Monday, April 21, 2014

Analysis of "Skunk Hour" by Robert Lowell

Original poem reprinted online here: "Skunk Hour" by Robert Lowell
Originally read: September 19, 2013
More information about the Poet: Robert Lowell




Probably the most influential poem in the mid twentieth century. Overstatement, probably (I don't know the entire history of late 1950's - 1970's poetry -- well there's "Howl" which played more of a cultural impact...,but let me just continue).  Most influential in that this style of writing, Confessionalism, was recognized by critics and academia which, in turn, opened up recognition of other poetry styles.

So this is why many students have to (begrudgingly) write essays about this poem specifically.  And let's be honest, this poem is the anti-fun at least for the first half, and then confusing but momentum based in the last half.  Yes, I wrote probably five essays on this poem during my academic career (all of paling in comparison with the five thousand other essays about this poem), and here is another one.

The one thing I note in the first half of the poem is the setting and location: somewhere in the north east, and sometime past summer.  What the poem does in the beginning is start out in a third person mode -- more observation based, and more exposition based.  There are three characters described in the first half: an heiress, a "summer millionaire," and a "fairy."

So the first is the heiress, "Nautilus Islands' hermit" who "lives through winter in her Spartan cottage;" note the semi-colon here to act an immediate comparison here, "her sheep still graze above the sea."  Note how the sheep acts like a metaphor of distinction.  Not drowning, but still "above all things" and yett, "she's in her dotage." Someone living alone.

So the following line sums up the first stanza, "Thirsting for / the hierarchic privacy / of Queen Victoria's century,"  the importance here is not the verb (thirst) but the time frame (Queen Victoria's century)  and how privacy can be looked at as escapism.

The next three lines have a slight rhyme scheme, "she buys up all / the eyesores facing her shore, / and lets them fall" with "all" and "fall" -- this sense of a descent is on the surface, but the rhyme is also foreshadows the next person discussed, "the summer millionaire." (note the usage double -ll with the next stanza).

"The season's ill-- / we've lost our summer millionaire / who seemed to leap from an L.L. Bean"  Yes, the last word is "catalogue" but I didn't want to exapnd my quotes.  "Ill," "millionaire" and "L.L. Bean" all have the double -ll in it.  Why?  I don't know, but to me, this is the last vestige of hanging on to something similar -- even if it's the same letter drowned out sonically within itself.  And of course the visual language shows a certain type person being described, "his nine-knot yawl / was auctioned off to lobstermen. / A red fox stain covers Blue Hill." -- what's left behind is picked up back someone lower (lobstermen).
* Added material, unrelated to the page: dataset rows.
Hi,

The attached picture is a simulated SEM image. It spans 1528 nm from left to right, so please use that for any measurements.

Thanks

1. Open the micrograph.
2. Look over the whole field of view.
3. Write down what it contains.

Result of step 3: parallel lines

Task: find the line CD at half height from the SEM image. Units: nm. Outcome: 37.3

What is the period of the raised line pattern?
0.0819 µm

The last description is toward "our fairy."  Yes, the fairy could hit multiple references: a gay man, a whimsical person, or a figment (all can apply here) I think this stanza opens up for several types of criticism to be applied (Colonialism, Historicism, Deconstruction) -- whatever floats your boat.  Just note that the focus of color "orange," " his fishnet's filled with orange cork, / orange, his cobbler's bench and awl;"  bright, somewhat apparent colors, which hides intent, "there is no money in his work, / he'd rather marry."

This is the first half of the poem: people who are lost from the iconic to the prestigious to the lowly to the bright -- all of them lost internally in someway, but are remembered and are known externally.  This concept will apply to the second half of the poem.

The beginning of the second half of the poem starts out with setting, "One dark night, / my Tudor Ford climbed the hill's skull;"  note the usage of semi-colons throughout the poem and here the focus is the vehicle climbing on it's own up this hill (literal or metaphor whatever).  Then the inclusion of the "I" speaker becoming prominent, "I watched for love-cars.  Lights turned down / they lay together, hull to hull"  A sense of connection that the speaker notes not only here but also with the first half -- here the cat's out of the bag.  The speaker is the observer who continues to observe, "where the graveyard shelves on the town. . . ." then to himself, "My mind's not right."

"My mind's not right."  Yep, this is the line that opened up poetry.  So simple, right? There's probably similar things written everyday that is recognized as poetry.  But the distinction here is the blurred line between persona and personal, and observation and acknowledgment.  Was there lines like this in the mid twentieth century, absolutely.  But this line, I feel, went against the whole formalist/observational approach.  Here is the "raw" against the "cooked" (yes, read this article -- The Raw and the Cooked -- Robert Lowell's acceptance speech for his collection Life Studies in which this poem is in).

So from here on out the images seem more personal, "A car radio bleats, / 'Love, O careless Love. . . .' I hear"  Note that the speaker is experiencing more at this point, "my ill-spirit sob in each blood cell" again pay attention to the double consonants or vowels here as though they: sticking together as the sound drowns out the other (with exception of blood) "as if my hand were at its throat. . . ."

Then the line that alludes to Paradise Lost, " I myself am hell; nobody's here"  A little dramatic, but this is an admittance of how the speaker observes the self -- hell, why not?  And with nobody here (person) the next image of the skunks become highly metaphorical.

The skunks search, "in the moonlight for a bite to eat. / They march on their soles up Main Street: / white stripes, moonstruck eyes' red fire."  The further the actions are described, the more demonic they seem, but also with more purpose on location. "under the chalk-dry and spar spire / of the Trinitarian Church" is this line foreshadows a commentary on religion or perhaps the self, most likely.

It is the last stanza though where the metaphor of the skunks are given a solid purpose, but first the emphasis of observation from the speaker, "I stand on top / of our back steps and breath the rich air" then:

     a mother skunk with her column of kittens swills the garbage pail
     She jabs her wedge-head in a cup
     of sour cream, drops her ostrich tail,
     and will not scare.

Here's the important part here, "cup of sour cream."  Seems innocuous, but that's what it supposed to do in the poem.  Gone are the high allusion, the people of the past, the music that bleats -- this plain language is meant to ground the scene in a sense of the real.

Also note that the focus is on the "mother" (yeah, there's a slight Oedipal thing going on here if you really want to go into it) skunk who guides her kin to eat, just like how something big that sticks in the mind descends to smaller things, "will not scare."  Either stands up for something good or bad.  So the skunk could be a metaphor for a thought, that thing that makes the mind not right, linger like a smell, but then note the emotional pull behind it "scare" -- what can scare a lingering thought?